Natural Language Processing

Natural language processing (NLP) is an interdisciplinary field at the intersection of computer science, artificial intelligence, and linguistics. NLP is concerned with the interaction between computers and human (natural) languages, and with the processing of textual information for various information-based applications.

Image

NLP is concerned with linguistic analysis at various level: morphology, syntax, semantics, pragmatics.

Image

Applications

Image

Applications in NLP include text categorization, text summarization, machine translation, sentiment analysis, and question-answering, etc.

Natural Language Understanding (NLU) aims to help computers understand, manipulate and interpret human language. The NLU is at the heart of the increasingly popular dialogue systems.

Image

Linguistic Analysis

  • Sentences: breaking up a document into sentences
  • Words: breaking up a document into words (where punctuation is a word)
  • Lexical Units (compound nouns): breaking up a document into words, but keeping compound nouns together
  • Morphology (finding roots): breaking up a document into the roots of a sentence
  • Part-of-Speech (Grammatical Category): breaking up a sentence into grammatical features
  • Syntactic Analysis Constituency: breaking up a sentence using Part-of-Speech and finding the types of phrases (i.e. Noun, Preposition, Verb)
  • Syntactic Analysis Dependencies: breaking up a document using Part-of-Speech and finding the dependencies between them
  • Coreference Analysis: Seeing what each subject in a document refers to

Ambiguity

Why is NLP so hard? Because language is AMBIGUOUS. Ambiguity is THE most difficult problem in NLP, and it comes in all flavors and forms.

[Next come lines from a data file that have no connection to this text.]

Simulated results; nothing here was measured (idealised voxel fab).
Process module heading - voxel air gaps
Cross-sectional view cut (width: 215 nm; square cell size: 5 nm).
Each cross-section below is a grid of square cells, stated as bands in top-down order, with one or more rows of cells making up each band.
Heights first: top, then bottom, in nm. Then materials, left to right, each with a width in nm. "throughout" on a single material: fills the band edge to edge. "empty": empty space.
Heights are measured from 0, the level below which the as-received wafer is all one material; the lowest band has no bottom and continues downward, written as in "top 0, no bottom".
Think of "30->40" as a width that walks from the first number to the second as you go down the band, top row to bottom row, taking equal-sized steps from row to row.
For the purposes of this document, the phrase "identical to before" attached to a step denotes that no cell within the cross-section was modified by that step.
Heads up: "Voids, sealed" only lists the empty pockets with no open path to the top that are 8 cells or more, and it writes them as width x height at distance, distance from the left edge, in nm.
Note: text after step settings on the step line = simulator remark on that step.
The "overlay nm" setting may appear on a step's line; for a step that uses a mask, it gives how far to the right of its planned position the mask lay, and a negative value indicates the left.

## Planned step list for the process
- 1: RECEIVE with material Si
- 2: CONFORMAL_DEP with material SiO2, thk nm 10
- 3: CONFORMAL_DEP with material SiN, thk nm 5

  • Various forms of words
    • ex: cell-phone, cellphone, cell phone
  • Sentence splitting
    • ex: (standard with separators) The A.I. course CSI20.02-7 will be offered in winter 2021.
    • ex: (texto) not sure about tonight will check my schedule when I get home
  • POS tag
    • ex: Will will finally have the will to write his will.

Image

NLP Pipeline

Image

Steps:

  1. Tokenization: Break it into words
  2. Lemmatization: Use morphology
  3. POS tagging
  4. Sentence segmentation: Break document into sentences
  5. Constituency or Dependency parsing: Use syntactic analysis constituency and dependencies

Named-entity recognition

A subtask of information extraction that seeks to locate and classify atomic elements in text into predefined categories, such as names of persons, organizations, locations, expressions of times.

Entity types

  • Enamex: Person, Org, locations
  • Timex: Date, Time
  • Numex: Money, Percentage, Quantity

NER Approaches

Regular expressions

  • Entities with regular forms (predictable)
  • Examples: dates, phone numbers, postal codes, emails
  • adaptable to new "formatted" data
  • not trivial to write the expressions, requires NE which have a regular surface form structure
  • most languages have Regex support

Gazetteers

  • Entities with a limited number of instances (enumeration)
  • Examples: cities, countries, companies
  • easy to have a first working system, many lists exist for various NE and Concepts
  • Require additional matching algorithms for typographical errors
  • Wikipedia and other resources.

Edit Distance

Calculate the distance between the surface forms.

  • Deletion +1
  • Insertion +1
  • Replacement +1 (or +2 in Levenhstein distance)

Supervised Machine Learning in NLP

Formulate a NLP task as a SML problem

  • Think of what is to be predicted
    • Yes/No sentence split
    • POS tag
    • Named Entity
  • Obtain ANNOTATED data
    • Look for an existing dataset
    • Build your own dataset
      • Develop/use an annotation platform
  • Think of input features
    • What COULD be useful in prediction?
    • How easy can we get this information?

Word Embeddings

Using a neural network, construct a word representation which encapsulates the word’s predictive nature of its context. A word becomes a vector representation in an N dimensional space, which is called an embedding.

Embedding are inputted into a model through learned weights.